For many college students, winter break is a time for rest, relaxation, and catching up with old friends. However, winter break is also a time of great boredom for a lot of students. In order to prevent the foreseen boredom, I picked up a job at a huge retail store and potentially learned more from seasonally working there than I did my entire first semester of college.
The holidays are scary.
While I didn't work Black Friday (thank you, universe), the days leading up to Christmas can be just as frightening. There's nothing quite like screaming children, long lines, low stock of items, screaming parents, stressed employees, and last minute shopping. Don't even get me started on having to stay at the store until 3 a.m. to get the toy department even semi-organized.
Random items left all over the store are the worst.
Before my job, I never thought twice before throwing a box of crackers I decided I didn't want onto a pile of towels in a store, or something similar. However, after having to face baskets of items from my department nightly and having to put them all back in place, I really try not to do this so much. I get it, we humans change our minds a lot, but I really try to make an effort to put things I end up not wanting to buy back where I found them while shopping.
Trying to get people to sign up for store credit cards is basically impossible.

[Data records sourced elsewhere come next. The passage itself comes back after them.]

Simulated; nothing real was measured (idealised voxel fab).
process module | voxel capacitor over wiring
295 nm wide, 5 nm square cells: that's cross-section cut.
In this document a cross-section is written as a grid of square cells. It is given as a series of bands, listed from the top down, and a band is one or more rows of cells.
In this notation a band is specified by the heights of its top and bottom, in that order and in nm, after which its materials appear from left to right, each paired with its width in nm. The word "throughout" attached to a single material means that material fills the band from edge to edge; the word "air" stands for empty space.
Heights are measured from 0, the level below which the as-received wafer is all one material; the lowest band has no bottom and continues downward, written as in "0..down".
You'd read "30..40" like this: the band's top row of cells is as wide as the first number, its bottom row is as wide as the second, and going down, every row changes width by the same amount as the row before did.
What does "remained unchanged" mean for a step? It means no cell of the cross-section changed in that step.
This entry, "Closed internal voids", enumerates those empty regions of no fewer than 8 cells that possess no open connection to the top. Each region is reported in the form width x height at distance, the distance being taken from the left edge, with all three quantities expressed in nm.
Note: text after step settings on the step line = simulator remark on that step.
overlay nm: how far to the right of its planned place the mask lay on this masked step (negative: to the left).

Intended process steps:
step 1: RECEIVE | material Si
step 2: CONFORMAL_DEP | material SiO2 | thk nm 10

I always used to quickly cut off cashiers when they would ask me about signing up for a card, but now I understand their desperation. Stores have a quota for their credit cards, and it's pretty difficult to reach with many people being against cards or already having signed up for one. I worked at a store on the border where most of the customers were visiting from Mexico and therefore not eligible, so it seemed impossible to get signups. It seemed like the people who wanted to sign up always ended up in checkout lanes that weren't mine.
Employees are trying their best.
I'm constantly guilty of getting easily annoyed when the line to check out is huge or when I can't seem to find a single employee throughout the store, but after being in their shoes, I see things very differently. Employees are truly trying their best to get the job done and have to juggle several time-consuming responsibilities within a short shift. When a store is out of stock of an item, it's not the employee's fault, and when it seems like a cashier is taking forever, they're really trying their hardest to get everyone out as fast as possible.